Photo courtesy of Pasta Rocket Local Tucson band Pasta Rocket will be playing Thursday at 5 p.m. in the UA Student Union Cellar. The band has just released its first full length album.


By Eric Swedlund
Arizona Daily Wildcat,
March 22, 2000
Talk about this story

When guitarist Casey Shafer wanted to start a punk band five years ago, he asked his friend Nathan Cheek to play drums.

"I told him I could play the drums, and I couldn't," Cheek said. "So I started practicing that night. At that point, it was just like, why not?"

Shafer said the secret finally came out about a month ago.

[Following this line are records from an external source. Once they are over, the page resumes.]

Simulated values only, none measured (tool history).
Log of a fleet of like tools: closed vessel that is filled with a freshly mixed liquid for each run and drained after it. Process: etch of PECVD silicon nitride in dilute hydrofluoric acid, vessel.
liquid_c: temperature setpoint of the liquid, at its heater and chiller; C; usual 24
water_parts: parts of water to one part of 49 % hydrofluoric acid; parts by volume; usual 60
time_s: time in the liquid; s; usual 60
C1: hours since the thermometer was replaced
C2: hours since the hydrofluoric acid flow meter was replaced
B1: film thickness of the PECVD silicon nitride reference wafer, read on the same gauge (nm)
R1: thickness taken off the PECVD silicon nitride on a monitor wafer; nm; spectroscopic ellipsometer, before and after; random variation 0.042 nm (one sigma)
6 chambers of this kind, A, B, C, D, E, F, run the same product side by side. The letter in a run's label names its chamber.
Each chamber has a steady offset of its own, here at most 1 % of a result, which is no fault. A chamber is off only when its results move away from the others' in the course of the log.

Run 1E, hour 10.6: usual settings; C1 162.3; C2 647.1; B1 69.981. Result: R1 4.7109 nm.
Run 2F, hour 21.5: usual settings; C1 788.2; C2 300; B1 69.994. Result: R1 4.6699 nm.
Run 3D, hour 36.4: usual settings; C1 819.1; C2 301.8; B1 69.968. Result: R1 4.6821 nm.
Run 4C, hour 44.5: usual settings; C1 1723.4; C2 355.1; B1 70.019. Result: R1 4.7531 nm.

Comprising Cheek, Shafer and bass player and singer Tommy Hardy, Pasta Rocket released an EP in January called, Guys Who Dig Pasta Rocket and the Girls Who Love 'Em on the band's own Pimp-Style Records.

Playing at the University of Arizona for the first time, Pasta Rocket joins Bueno, the Elemenopees and the Dirt Bike Kids tomorrow in the Cellar for a $4 show starting at 5 p.m.

"We got into this business as an alternative to business," said Shafer, 19. "And also to get laid."

Hardy, 18, said he joined the band to have fun. "I'm all about not working," Hardy said. "This is the most fun I've had in my entire life."

Cheek, 19, said part of the reason they play in the band is "to stick it to our parents."

"I just really enjoy being a kid," he added.

Cheek, who said he reads Mark Twain and Edgar Allan Poe, writes most of the band's lyrics.

"Whatever he's listening to at the time, that's what the song tends to reflect," Shafer said. "He's the talent, we pretend."

Cheek said a lot of the lyrics are based on his family and "being the bad kid growing up. Not really the bad kid, but a black sheep."

Shafer said most of the songs revolve around Cheek's "love life, or lack thereof."

Cheek said he is mostly inspired by the lyrics of Less Than Jake.

"They're not deeper, complicated lyrics - really simple," he said. "It strikes a nerve being a kid."

Pasta Rocket was on the bill with NOFX last month at Tucson's Rialto Theatre.

"We used to talk about it," Shafer said. "NOFX was why we became a punk band."

Citing Lagwagon, Weezer and Green Day as other influences, Pasta Rocket has been playing around Tucson since the three members formed the band as Palo Verde High School students. "We grew up together," Shafer said.

"(Cheek) was a goober in high school," he added. "I was the cool geek. I was a nerd. King nerd."

Hardy said, "I was just a geek with a bad haircut."

Pasta Rocket used to play at a now-defunct downtown club called the Store Front.

"We got lucky just in the past year," Shafer said. "We play almost every punk show that comes to Tucson."

The band has played at Double Zero, 121 E. Congress St., with the likes of MxPx and Buck-O-Nine.

"We grabbed a hold of the bigger bands' following," Cheek said.

The three band members work in the pizza business, and Cheek and Hardy are roommates. Shafer lives with the band's old guitarist, who was "kicked out, so to speak," Shafer said.

The band is working on a full-length album to be called Pasta Rocket Does Your Mom, which is scheduled to be released this summer.

Shafer said the band is talking to Microcosm Records, a label based in Santa Monica, Calif.

The band is named after the childhood tricycle of actor Denzel Washington. Cheek said he heard it during an interview on the "Late Show with David Letterman" and it fit.

Shafer adds he thought "that was the most ridiculous name ever."

"I give a lot of credit to our punk rock credibility," Shafer said. "Hard core kids don't like us any more because we played the Rialto, but pop-Blink 182 kids do. You can't win either way."

Cheek said the song "Loser" was written for a girl who annoyed him, while "Senior Citizen Massacre" came about because "I ran into some problems with old people."

"My goal is to make it and stay a kid," he said, adding that he wants to maintain a "young mentality."

"I don't have any further school plans," Cheek said. "It's pretty much the band. You have to put everything into it to be successful at anything like this. It's a compelling argument that never went over too well with my mom."